I was senior partner of a firm of accountants throughout my thirties. It helped that I started it, I admit. And I’m not claiming that this firm was a rival to the Big 4. But with my partners it meant I had to spend time deciding what we did, who we wanted to work for, and who we, by default, were not going to deal with. And I know that the fact that we did this made us decidedly unusual.
From my discussions with many other firms at that time - and I knew a lot - our policy of only working for specific sectors and then only with clients who matched our ethical requirements, was decidedly unusual. Most firms took absolutely any business that came their way. Unsurprisingly, when we took part in inter-firm performance comparisons we were way more profitable than average as a result.
Apart from turning down at least half of all business we were offered pretty much as a matter of course we have another policy that was decidedly unusual. We sacked clients. It wasn’t commonplace, but those who did not want to pay us, or pay their taxes, or keep proper books and records, or who we simply felt did not match the standards we expected found themselves being invited to find another accountant. I had a paragraph that was included in letters telling clients of this which went along the lines of:
A relationships between an accountant and their client is one of trust. In our case that relationship has failed.
Reasons were then offered.
Why say this? Because it seems as if the profession, or at least the largest firms in it, might finally have woken up to the fact that this is a good idea. As Tabby Kinder has reported in the FT this morning:
The UK’s largest accountancy firms are preparing to purge risky or unprofitable audit clients after a string of corporate collapses and scandals have increased regulatory scrutiny of the sector.
Big Four firms EY, KPMG, Deloitte and PwC and mid-tier accountants Grant Thornton and BDO have launched sweeping reviews of clients to weed out those they consider potentially problematic. Auditors warned that companies in volatile sectors, such as retail or outsourcing, and businesses that have faced criticism over their financial controls and governance were the most likely to be dropped.
Quite right too. Far too late, and most especially so to save those firm's reputations, but necessary nonetheless.
But what is interesting is to muse upon what will happen next. These clients will have to find another auditor, and if all the firms are using the same criteria of unacceptability (and it's likely that they are) then some companies, at least, are going to be left out in the cold. What then when it is a statutory requirement to have an auditor?
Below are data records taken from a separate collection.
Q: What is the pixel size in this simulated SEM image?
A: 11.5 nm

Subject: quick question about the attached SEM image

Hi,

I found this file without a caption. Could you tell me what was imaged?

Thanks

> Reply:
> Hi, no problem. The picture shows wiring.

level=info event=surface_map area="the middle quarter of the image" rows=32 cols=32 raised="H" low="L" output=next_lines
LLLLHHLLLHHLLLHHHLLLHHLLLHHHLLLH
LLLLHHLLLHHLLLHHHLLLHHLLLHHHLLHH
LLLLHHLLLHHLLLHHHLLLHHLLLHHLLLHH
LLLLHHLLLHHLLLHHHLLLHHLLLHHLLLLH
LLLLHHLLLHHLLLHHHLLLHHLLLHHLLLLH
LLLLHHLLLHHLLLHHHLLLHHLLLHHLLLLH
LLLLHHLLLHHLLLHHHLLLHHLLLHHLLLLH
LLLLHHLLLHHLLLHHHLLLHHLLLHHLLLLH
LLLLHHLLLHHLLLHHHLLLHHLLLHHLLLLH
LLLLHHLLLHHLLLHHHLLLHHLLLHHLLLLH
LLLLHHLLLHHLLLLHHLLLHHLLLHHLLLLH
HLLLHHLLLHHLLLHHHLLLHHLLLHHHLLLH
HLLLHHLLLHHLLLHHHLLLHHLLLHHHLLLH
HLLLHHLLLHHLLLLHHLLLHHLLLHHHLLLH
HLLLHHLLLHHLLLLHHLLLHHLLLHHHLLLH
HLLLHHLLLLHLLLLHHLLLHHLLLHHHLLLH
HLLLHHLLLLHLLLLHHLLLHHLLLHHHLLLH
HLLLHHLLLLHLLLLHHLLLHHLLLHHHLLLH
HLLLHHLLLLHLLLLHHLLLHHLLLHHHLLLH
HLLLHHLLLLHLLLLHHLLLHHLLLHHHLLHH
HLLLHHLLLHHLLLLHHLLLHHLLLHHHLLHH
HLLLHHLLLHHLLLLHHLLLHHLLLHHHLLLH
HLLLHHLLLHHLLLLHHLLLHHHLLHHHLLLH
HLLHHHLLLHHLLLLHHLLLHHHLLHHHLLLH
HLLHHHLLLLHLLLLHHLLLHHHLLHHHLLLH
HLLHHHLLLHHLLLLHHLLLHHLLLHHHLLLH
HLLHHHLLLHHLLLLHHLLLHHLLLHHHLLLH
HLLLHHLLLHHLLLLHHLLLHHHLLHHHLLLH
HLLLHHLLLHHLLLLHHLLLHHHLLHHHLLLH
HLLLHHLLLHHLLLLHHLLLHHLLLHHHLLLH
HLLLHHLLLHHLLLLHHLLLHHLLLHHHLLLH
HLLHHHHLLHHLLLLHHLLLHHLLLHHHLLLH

These audit firms are, of course, acting rationally in pursuing their own interests. Collectively what they are also signalling is that the audit market has failed, whether they intend to or not. If the time has come when the auditing profession has decided that some clients are simply beyond the boundaries of acceptability then that profession's days are numbered in the sense that its statutory monopoly on audit has to then come to an end.
Regulator should be taking note: the time they have available in which to sort out the mess which might descend upon auditing may be very limited indeed. I hope that they have the capacity to think this one through.